What Does It Mean To Flourish?

Are you happy?

It’s a question you probably ask yourself. But is it the right question? What does it really mean to be happy?

Aeschylus and Sophocles and Aristotle had an interesting way of talking about happiness. Broadly speaking, in the Greek world, to live well meant to live a flourishing life. They called it “eudaemonia.”

What does it mean to flourish?

“You need resilience not just for the hard times. You need resilience if you’re going to be happy.”Eric Greitens, US Navy Seal & Author of Resilience

It’s obvious to him when a tree is flourishing- provided the right soil, water, and sun, a flourishing tree grows tall and strong. Its branches spread, its trunk grows thicker, its leaves come in green in the spring, and it produces seeds, sap and deep roots.You also know when a tree is suffering. You know when it’s dead or when it’s close to dying. You don’t need to ask the tree how it feels. You look at the tree and you know these things. The tree is flourishing or it’s not. Flourishing is a fact, not a feeling. We flourish when we grow and thrive. We flourish when we exercise our powers. We flourish when we become what we are capable of becoming.

Of course, people are more complex than trees, and it can be more difficult to tell when a person is flourishing. But it’s not impossible—in fact, the basic idea is the same. As Edith Hamilton put it, the Greeks often thought of flourishing as “the exercise of vital powers along lines of excellence in a life affording them scope.”

Flourishing is rooted in action. That action might be meditation. It might be cooking a meal or teaching a class. It might be putting your daughter to sleep. But flourishing isn’t abstract. It’s a product of what we do. You exercise vital powers. Vital to you. Vital to the world. You draw from your strengths to do worthy work in the world. You work along lines of excellence. You don’t just do things. You do them well.

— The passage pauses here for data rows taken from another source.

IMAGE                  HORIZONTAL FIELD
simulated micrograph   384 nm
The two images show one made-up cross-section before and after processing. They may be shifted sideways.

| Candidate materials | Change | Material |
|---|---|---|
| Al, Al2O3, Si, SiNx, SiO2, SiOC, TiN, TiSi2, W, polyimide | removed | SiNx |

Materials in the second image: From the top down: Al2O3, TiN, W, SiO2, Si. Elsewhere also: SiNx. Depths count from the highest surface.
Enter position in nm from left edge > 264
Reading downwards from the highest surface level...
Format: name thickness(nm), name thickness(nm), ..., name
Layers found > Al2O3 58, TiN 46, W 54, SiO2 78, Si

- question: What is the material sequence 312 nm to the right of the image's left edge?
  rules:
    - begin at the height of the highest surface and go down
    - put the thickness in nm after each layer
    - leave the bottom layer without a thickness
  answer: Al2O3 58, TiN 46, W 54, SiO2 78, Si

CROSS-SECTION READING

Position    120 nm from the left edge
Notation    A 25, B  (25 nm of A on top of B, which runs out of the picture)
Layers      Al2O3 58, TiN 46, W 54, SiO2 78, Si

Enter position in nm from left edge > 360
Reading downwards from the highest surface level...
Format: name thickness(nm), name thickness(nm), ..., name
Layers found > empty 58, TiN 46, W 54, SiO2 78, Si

Aristotle, who did more than any other thinker to develop our ideas of human flourishing, said that “happiness is a kind of working of the soul in the way of perfect excellence.” It might be quality cooking, quality saxophone playing, or quality lovemaking—a flourishing life is a life lived along lines of excellence.

The Greeks recognized that true flourishing is not always within our control. The tree needs good soil and good sun. People need a life that affords them scope. Starving people find it hard to flourish.

Flourishing, then, isn’t a passing feeling or an emotional state. Flourishing is a condition that is created by the choices we make in the world we live in.